Stepping Up to, and Beyond, NFV

As we start to hear more about NFV from the application and services side, it’s becoming clear that there are different views of NFV insofar as its relationship with device/appliance networks, hosted functions, and the cloud.  From a benefits perspective it’s important to understand these differences because any specific NFV benefit can drive things forward only as far as the overall NFV model is accepted, and that will depend in part on its marginal utility, meaning how much better it is than the other alternatives.  And how well it does, if it gets going, will depend on the utility it can demonstrate toward the step beyond.

IMS and EPC are popular targets of NFV today.  Both arise out of the 3GPP evolution of mobile networking from circuit voice to packet multimedia.  Both specifications include functional elements like CSCF and MME and eNodeB that are typically mapped into appliances in current deployments.  What we’re now hearing are proposals to translate these to virtual functions to be managed and orchestrated by NFV principles.

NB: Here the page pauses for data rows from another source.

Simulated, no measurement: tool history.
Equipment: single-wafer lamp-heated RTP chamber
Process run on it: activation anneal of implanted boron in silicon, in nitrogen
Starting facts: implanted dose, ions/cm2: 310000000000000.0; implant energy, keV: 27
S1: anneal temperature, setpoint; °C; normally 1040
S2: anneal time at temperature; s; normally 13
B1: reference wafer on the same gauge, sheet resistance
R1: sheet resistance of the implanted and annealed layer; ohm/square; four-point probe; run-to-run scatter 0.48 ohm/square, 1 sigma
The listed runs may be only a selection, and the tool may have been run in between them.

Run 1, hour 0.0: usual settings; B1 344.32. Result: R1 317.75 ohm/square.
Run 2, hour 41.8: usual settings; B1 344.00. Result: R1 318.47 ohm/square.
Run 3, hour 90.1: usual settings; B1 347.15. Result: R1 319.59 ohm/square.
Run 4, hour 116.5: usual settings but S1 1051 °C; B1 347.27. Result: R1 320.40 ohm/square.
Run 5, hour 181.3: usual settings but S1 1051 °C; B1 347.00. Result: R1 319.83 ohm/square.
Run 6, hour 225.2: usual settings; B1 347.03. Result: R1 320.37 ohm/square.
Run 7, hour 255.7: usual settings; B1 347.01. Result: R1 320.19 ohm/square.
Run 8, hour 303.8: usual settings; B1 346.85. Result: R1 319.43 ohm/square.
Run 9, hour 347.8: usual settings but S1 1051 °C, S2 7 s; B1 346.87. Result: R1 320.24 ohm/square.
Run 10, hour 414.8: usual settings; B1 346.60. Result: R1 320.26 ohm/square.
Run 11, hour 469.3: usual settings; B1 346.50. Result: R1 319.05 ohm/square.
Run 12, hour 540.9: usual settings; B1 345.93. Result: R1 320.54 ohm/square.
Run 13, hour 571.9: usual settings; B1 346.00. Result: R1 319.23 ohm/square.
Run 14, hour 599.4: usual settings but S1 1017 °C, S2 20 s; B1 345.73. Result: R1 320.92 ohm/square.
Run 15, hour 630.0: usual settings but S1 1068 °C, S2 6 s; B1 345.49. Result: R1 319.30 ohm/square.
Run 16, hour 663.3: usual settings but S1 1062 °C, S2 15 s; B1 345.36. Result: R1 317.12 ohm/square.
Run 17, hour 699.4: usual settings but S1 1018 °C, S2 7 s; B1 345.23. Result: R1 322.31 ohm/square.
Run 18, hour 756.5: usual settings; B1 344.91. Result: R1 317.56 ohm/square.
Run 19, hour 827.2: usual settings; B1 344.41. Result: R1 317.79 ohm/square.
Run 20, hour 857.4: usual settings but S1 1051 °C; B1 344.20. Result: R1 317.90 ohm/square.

But how, exactly?  What we see today is mostly a set of 1:1 mappings of IMS/EPC elements to software images, to be loaded in the places the devices were installed before.  If the goal of NFV is indeed what it was back in October 2012 when it kicked off—reduce capex by substituting hosting for appliances—then this is fine.  But operators have said many times that operations efficiency and service agility is really the goal.  So how far can NFV go to achieve that in the “mapped IMS/EPC” example?

We can do some things, of course.  We know from recent announcements that you can spin up additional EPC nodes to handle call loads, and that’s a good thing, but there’s an obvious question, which is whether we’d do EPC using the same functional divisions today, knowing what we know about the way to build agile applications and services?  For example, you can’t spawn pieces of a PGW or SGW device, so would you create functional subdivisions to optimize the ability to scale components horizontally?  Probably not.  Metaswitch’s Project Clearwater IMS shows that optimized functionality doesn’t necessarily fit the device boundaries of the past; you have to support the critical interfaces but you can still do the interior stuff in a more modern and virtual way.

When you map 1:1 between appliances and hosted functions you’re really not doing much more than porting elements of IMS/EPC to servers.  Perhaps, if you support cloud hosting you can say that you’re a cloud player, but you really have to be able to do something more dynamic than just sticking an app in a server VM and leaving it there till it breaks to say you’re NFV—at least you have to if you hope to drive NFV forward in a useful way.  So you can say that what differentiates the cloud model of network functions from the hosted model is resource dynamism, and what differentiates the NFV model from the cloud model is functional dynamism.  That’s why I think that you have to assume functional modeling and orchestration are part of service-building in an NFV world.

Functional dynamism is an expression of the variability of component relationships in a service.  You can get something highly dynamic because it has to scale or vary significantly for performance/reliability reasons, or because it’s actual functionality varies over a short period of time.  The former is a response to a combination of resource reliability and variation in workloads, and the latter is a function of the duration of the service relationship.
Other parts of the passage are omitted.